There are doubtless some conventional, predictable aspects to the televisual mise-en-scène and découpage of the scene. There is, first, a high level of shot repetition, or what film theorists call redundancy: ten separate camera positions (or set-ups), distributed over thirty-eight cuts. (When close analysts count shots as defined by discrete cuts, as they have long been trained to do, they almost always forget to attend to the plan of the set-ups, which is the first phase of the eventual, fully edited découpage; this range of positions from which a scene is covered is far more important, on the practical, decision-making level, to filmmakers themselves than the number of eventual cuts, which is always a highly variable factor.) Second, a tendency to over-use the slightly shaky, hand-held effect (in almost every set-up here) so beloved of TV drama – something that comes from the dual pressure of shooting quickly and wanting, at any cost, the ersatz realism of a ‘you are there’ aura. And third, a massive concentration of the all-inclusive, wide-scale master-shot, which here comes in two versions: a darkly lit variation at the very start and end, showing us Hank’s entrance and eventual exit; and the more traditional, well-lit three-shot showing us Skyler, Walt Jr. and the detective seated, conversing at the table.

Some analysts may also find conventional the way that the cuts are, by and large, geared to, or cued by, either mid-gesture overlaps (her hand passes a document/his hand receives it), or exchanges of glances. But here, we begin to enter a more fine-grain area, where variations and subtleties can be introduced – as they often are in the carefully and impressively directed/assembled episodes of Breaking Bad. And our example is a good one for this inquiry: the detail on Hank’s hand gesture is surely more than a simple, functional ‘cut on movement’.

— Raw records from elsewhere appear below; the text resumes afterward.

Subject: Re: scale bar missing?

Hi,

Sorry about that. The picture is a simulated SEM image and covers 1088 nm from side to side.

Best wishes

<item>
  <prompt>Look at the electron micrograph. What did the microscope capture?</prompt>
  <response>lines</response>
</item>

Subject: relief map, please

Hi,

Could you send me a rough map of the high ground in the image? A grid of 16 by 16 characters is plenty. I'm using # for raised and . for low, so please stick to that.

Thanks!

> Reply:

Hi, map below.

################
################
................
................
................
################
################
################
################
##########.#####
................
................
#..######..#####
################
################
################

One especially significant decision stands out in this scene: Hank does not sit at the table with the other three. He takes up his – quite deliberately awkward – standing/leaning position behind Skyler. Why? First, it’s his problem with the emotions of others that I have already discussed: an avoidance tactic. But it’s also, second, a power-ploy: by taking up this indirect stance, he is able to make significant eye-contact with the detective, an exchange that Skyler cannot see. Several major plots in Breaking Bad – especially all the tense events circulating around the mute, disabled figure of the (nonetheless) all-seeing and all-knowing Hector (Mark Margolis) – hinge on the issue of unseen looks and returned gazes.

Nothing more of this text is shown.